The company has also contacted Cable Television Laboratories Inc. about its work, and plans to exhibit at Broadband Plus (formerly the Western Show) in December. By then, Watkins hinted, Pulse-Labs may have a field trial running at a cable system near the show's site in Anaheim, Calif.
Operators would receive the ultra-wideband (UWB) frequency from a central source, and funnel it through special headend hardware compatible with the feed. In order for subscribers to access channels or services transmitted over the feed, they would need to be hooked up to a special plug-in device connected to their cable connection and digital set-top box, Watkins said.
"Originally, we concluded that the feed could pump as much as one gigabit of new capacity," he said. "But based on tweaking we've done the last few weeks, along with feedback from people attending our meetings, we think we can go above two gigabits of extra capacity, and that could end up being the bottom floor of what this technology can do."
Although the FCC approved UWB frequencies, the agency stipulated that they be used at a certain power level. That stipulation doesn't apply to Pulse-Link's work, because the wireless transmission that happens inside cable plant is considered a shielded medium.
"Since our signal doesn't radiate out into the air, we can pump down a higher power level of frequency, so that operators can get the maximum amount of data, voice, and video we can put on top of their existing service," said Watkins.

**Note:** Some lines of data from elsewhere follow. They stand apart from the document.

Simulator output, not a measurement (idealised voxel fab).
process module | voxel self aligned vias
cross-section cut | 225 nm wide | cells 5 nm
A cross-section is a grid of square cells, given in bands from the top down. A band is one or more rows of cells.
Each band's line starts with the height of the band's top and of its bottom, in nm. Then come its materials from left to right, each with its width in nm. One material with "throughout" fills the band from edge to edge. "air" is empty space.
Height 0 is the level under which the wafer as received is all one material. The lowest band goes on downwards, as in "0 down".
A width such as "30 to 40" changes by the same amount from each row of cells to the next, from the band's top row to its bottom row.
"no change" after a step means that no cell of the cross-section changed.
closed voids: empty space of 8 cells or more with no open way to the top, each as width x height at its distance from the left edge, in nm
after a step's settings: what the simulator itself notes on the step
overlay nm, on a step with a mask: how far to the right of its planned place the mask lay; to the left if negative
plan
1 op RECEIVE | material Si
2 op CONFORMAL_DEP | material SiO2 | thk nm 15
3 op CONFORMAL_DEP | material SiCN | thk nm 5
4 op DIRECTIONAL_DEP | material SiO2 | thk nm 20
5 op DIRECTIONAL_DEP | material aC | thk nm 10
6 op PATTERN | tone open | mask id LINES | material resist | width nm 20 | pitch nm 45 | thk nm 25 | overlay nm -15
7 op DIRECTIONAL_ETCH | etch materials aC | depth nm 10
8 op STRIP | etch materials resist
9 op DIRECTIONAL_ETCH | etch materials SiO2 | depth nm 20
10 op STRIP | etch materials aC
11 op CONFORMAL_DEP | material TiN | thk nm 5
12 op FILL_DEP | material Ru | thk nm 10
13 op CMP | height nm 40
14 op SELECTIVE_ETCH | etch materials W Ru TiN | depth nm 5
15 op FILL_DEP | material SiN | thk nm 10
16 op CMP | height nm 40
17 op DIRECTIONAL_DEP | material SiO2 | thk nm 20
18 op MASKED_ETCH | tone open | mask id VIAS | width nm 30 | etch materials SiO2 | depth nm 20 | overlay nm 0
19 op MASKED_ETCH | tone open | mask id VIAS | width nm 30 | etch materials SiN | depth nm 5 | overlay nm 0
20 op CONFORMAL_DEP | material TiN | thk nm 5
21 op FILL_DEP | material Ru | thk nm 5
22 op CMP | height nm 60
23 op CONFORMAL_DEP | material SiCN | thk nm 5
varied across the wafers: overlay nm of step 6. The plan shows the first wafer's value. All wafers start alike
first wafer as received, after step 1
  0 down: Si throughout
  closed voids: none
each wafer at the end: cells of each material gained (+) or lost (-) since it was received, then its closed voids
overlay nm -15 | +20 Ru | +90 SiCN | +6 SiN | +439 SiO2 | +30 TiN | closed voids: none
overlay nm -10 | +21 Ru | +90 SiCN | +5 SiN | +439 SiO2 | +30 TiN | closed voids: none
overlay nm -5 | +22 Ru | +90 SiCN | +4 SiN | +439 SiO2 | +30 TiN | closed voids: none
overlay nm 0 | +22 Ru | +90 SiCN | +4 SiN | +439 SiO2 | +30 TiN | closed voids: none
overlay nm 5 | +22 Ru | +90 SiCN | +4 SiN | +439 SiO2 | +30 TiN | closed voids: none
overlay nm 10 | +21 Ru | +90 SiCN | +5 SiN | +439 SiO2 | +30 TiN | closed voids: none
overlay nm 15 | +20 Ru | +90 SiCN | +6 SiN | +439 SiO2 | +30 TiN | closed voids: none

Pulse-Link is also holding meetings with technology vendors, in order to line up one or more strategic partners to produce the headend gear and home-reception units. The headend gear would cost operators from $15,000 to $30,000, and the home device about $200 per unit.
The company has raised about $5 million in financing so far, all from private investors. Officials will launch a campaign to obtain additional financing later this summer, following reaction to the operator and vendor meetings.